My route was via the Aliwal North/East London road to Reddersburg {Another place to visit?} and then west via the R117 to Edenburg, passing some tranquil farmsteads in the Riet River valley about 11k from Edenburg. This route goes through some "Randjieswereld" typical of the "Transgariep" region of the Southern Free State.
The first 10k or so I was struck by the fencing that had been carried away by squatters, this is typical around most towns, further than 10k is a bit too far to walk as the fences reapear at about this distance. Some of the telephone lines are also missing along the route.
Having had rain in the region the previous week made me realise how quickly nature recovers from winter, yellow "tulp" and gazania daisies were to be seen all over on the way there and the general state of veldt was looking good.

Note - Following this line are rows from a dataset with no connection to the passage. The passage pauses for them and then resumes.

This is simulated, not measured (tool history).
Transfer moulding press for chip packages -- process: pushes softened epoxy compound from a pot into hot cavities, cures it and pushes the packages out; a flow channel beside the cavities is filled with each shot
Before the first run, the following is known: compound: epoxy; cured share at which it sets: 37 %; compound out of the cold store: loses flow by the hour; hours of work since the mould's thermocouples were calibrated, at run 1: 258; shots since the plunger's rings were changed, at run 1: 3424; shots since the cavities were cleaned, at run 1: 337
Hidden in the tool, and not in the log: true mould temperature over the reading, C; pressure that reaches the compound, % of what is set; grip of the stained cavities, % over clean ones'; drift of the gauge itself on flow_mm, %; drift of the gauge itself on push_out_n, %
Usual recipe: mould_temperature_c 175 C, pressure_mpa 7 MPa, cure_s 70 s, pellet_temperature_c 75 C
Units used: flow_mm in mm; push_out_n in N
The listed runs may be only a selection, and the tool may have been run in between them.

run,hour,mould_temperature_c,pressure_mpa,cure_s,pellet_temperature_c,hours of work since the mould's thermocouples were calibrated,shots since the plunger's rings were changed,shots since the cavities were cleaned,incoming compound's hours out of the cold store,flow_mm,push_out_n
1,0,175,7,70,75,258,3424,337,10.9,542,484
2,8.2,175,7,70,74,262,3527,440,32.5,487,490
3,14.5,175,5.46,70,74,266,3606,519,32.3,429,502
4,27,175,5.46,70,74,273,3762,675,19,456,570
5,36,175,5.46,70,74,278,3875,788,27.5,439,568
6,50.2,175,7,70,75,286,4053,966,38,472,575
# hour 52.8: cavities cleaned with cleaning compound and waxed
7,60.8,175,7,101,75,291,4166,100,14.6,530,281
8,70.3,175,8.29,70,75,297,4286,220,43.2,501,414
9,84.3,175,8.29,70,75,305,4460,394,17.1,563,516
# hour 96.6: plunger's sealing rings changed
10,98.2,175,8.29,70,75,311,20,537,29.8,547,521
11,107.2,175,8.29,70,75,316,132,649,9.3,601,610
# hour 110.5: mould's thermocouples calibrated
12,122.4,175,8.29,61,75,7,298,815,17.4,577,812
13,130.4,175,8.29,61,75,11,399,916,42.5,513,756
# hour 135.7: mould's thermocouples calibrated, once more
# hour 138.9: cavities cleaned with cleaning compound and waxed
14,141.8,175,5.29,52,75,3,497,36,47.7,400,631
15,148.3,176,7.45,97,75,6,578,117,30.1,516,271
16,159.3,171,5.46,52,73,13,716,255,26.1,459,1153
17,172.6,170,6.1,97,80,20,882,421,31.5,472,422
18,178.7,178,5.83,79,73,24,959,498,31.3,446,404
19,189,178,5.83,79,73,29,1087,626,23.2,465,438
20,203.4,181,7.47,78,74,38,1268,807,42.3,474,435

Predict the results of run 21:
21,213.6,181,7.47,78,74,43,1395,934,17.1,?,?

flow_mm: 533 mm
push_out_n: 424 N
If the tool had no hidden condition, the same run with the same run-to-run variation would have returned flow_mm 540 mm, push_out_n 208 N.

Arriving in the town I proceeded to the town hall, opposite is the police station and post office. Both in a very good state of repair, especially the police station with its white paint and pale green trim.
I then made enquiries at the police station as to the location of the nursing home where I had come into the world, the sergeant on duty had no clue as to the nursing home location, he was not even aware that such an institution even existed!
I then decided to do some more exploring, passing the municipal offices I noticed the front door was open. Much to my surprise I walked in on a crime scene! A detective was busy taking fingerprints and a great big hole had been made in the roof and ceiling by the perpetrators. However the town clerk said that not much was missing. They were also not able to indicate the nursing home either.
I then proceeded to drive around the dozen odd streets passing the quant Magistrates court (smaller than my house) the abandoned "white" school and hostel, such a shame to see these buildings unused.
By now I was getting thirsty and decided to pop in at the hotel as I had seen that the pub was open, here I was the only customer as the "locals" usually only start frequenting the bar from four o'clock in the afternoon. I did pick up some local gossip what with Big Brother blaring over the TV. A filmcrew was busy filming some Afrikaans writers book as a TV series on a farm in the district and had taken over most of the accomodation for the last 3 months, a much needed cash injection as I gather. The hotel is a double story affair with pressed steel ceilings in the older part. Cozy is the description that springs to mind. In general it was in a very good state of upkeep.
After finishing my beer I decided to walk it off and seek something to eat, up the road on the main "drag", wich is the only tarred street I went into the Impala Cafe, typical platteland cafe cum general dealer, the Hamburger consisted of 2 slices of toasted bread and a tasty pattie with the perfunctory slice of tomato and microwaved lettuce, not Steer quality but it filled the hollow spot and I suffered no ill effects.
I then did some more exploring by car, crossing the bridge to the Station but this was depressing as the whole area was dilapidated, if this is how the SAR plan to maintain their assets they will not have any assets left in a year or two, shocking!
Another part of the town that saddened me was a caravan/recreation park situated to the south west of the town on the banks of the spruit that seperates the station area from town proper, this had not seen maintenance for scores of years. An asset that was now a liability.
The general state of the town was good considering the financial constraints the council probably has to operate under. Very few houses were in disrepair and all seemed to be occupied.
The township was one area I had not explored but the very new school was quite impressive and seemed to be well looked after.
A Return visit during a weekday seems required to glean more information from the locals, I think an overnight stay in the Hotel would do the job as I am sure the talk at the local pub wil be enlightening as well.
I personally think the town has potential for revival if some plans are made, the revival of the "Wool festival" springs to mind as well as restoring the caravan park which has huge trees and would make a very sheltered overnight stop along the N1. Using the old school as a confrence centre is also an option. What the town also needs is a monthly tourist attraction, the district also has many possible locations for hiking and ecotourism type ventures. {I will let my mind take a whirl and forward my thought to the town council.
Driving back I encountered the typical Free State afternoon westwind, this made it rather unpleasant driving. I decided to turn off at Kafferrivier/Tierpoort and go and see what our old farm Avondale looked like, some of the damage from the 1988 floods was still visible! Big boulders and tree stumps still lay around in fields near the river. Many of the farms were also not in use and some farmhouses had been torn down since my last visit in 1988. I was not able to drive in at the farm and decided to head home, stopping at Toms Place on the N1 for a coke. A depressing but uplifting trip at the same time. Just the sort of jaunt one should take on Heritage Day.